Sunday, October 5, 2008

On Everson's The Golden Age of Fish, the soundtrack inparticular

"Fragmented" is, perhaps, the best descriptor for The Golden Age of Fish. Images of a protagonist speaking of cleaning products, catching footballs, and falling, presumably of murder, are the major visual refrains of Kevin Jerome Everson's The Age of Fish. Voice-overs tell viewers of the hazards of the cleaning products, the history of Cleveland shale, and a murder suicide case. The soundtrack is similarly fragmented: it clicks and hisses with technical failure, it hums and pulses with angst and tension, it swells and falls with sadness. In his introduction to the film Everson called the piece the experience of viewing a landscape from a distance.

Unlike the goals of most soundtracks, Everson's purposely draws the viewers attention to its own artifice, not allowing viewers into the world of the fragmented narrative. Everson seems to assume that the repetition of images, multiple film stocks, and other experimental strategies are not enough to keep the viewer from becoming immersed in the story, the place. The keep the distance of the viewer as his own childhood viewing Cleveland from a small, safe, town, he uses a musical score that eschews any song structures and utilizes little tonality. Just when a a recognizeable chord would make itself whole, full of longing, a sharp electronic pop of an amp cable being pulled would break it up and a new set of creaks and whistles would begin to build.

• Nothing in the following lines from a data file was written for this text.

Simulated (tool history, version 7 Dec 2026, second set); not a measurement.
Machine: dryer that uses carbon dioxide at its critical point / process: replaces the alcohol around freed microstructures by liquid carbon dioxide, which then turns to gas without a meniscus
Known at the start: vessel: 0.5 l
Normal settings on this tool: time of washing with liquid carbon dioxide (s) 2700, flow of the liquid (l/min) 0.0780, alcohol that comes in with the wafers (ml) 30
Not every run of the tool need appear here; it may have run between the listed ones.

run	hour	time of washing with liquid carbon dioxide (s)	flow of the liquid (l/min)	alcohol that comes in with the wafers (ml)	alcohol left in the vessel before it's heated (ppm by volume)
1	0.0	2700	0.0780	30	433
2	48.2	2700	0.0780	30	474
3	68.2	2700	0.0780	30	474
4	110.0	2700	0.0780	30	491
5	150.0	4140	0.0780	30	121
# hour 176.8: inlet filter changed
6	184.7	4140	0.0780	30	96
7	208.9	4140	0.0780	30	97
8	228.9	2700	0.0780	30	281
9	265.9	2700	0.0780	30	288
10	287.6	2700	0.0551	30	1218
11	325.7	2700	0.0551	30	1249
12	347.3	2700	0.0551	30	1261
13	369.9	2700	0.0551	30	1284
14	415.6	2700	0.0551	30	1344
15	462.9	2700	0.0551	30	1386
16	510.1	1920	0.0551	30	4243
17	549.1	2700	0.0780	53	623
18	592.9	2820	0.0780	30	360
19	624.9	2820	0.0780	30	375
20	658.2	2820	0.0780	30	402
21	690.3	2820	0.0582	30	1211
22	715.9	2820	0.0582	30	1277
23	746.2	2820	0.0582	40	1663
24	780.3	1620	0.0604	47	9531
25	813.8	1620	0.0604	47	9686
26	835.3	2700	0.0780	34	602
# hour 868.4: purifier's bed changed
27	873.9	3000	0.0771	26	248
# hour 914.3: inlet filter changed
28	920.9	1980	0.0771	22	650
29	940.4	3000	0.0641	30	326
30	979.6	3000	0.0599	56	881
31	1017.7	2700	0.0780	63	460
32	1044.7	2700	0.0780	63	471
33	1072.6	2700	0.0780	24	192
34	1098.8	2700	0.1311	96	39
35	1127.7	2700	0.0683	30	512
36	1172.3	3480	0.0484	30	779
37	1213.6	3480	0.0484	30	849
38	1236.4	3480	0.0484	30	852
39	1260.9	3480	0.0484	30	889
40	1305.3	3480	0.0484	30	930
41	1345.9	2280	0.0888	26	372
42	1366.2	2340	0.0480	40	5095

Other sequences would just use synchronous sound as the protagonist walks down a street. The recording device was tinny and harsh, so the city symphony of passing cars and construction work became an unbearable din of urban pollution and consumption.

Everson mentioned that wanted to shoot the Cleveland landscape as if it was, in and of itself, a suspect in the crimes the film's outline. His grainy rendering of billboards, storefronts, and alleyways certainly put the viewer into a place of suspicion toward the landscape. However, it is this tuneless, grating sound that invokes a certain righteous anger toward the content of these images.

Some sequences contain little or no soundtrack outside of a voiceover speaking about shale. This sterile, facutal reading over certain images fails to create any sense of peace with in the viewer (this viewer, specifically). Instead, geology becomes a bone of contention. Science itself is a suspect in a cosmic conspiracy against a Woman and her maniacal lover. When the soundtrack kicks back in with the disquieting noises the viewers are even more likely to suspect the city and its geology.

1 comment:

JM said...

very strong powers of description, though needs detail to maintain it; who is "the Woman" for instance. Connected with the murder/suicide you mention? Why the capitol letter?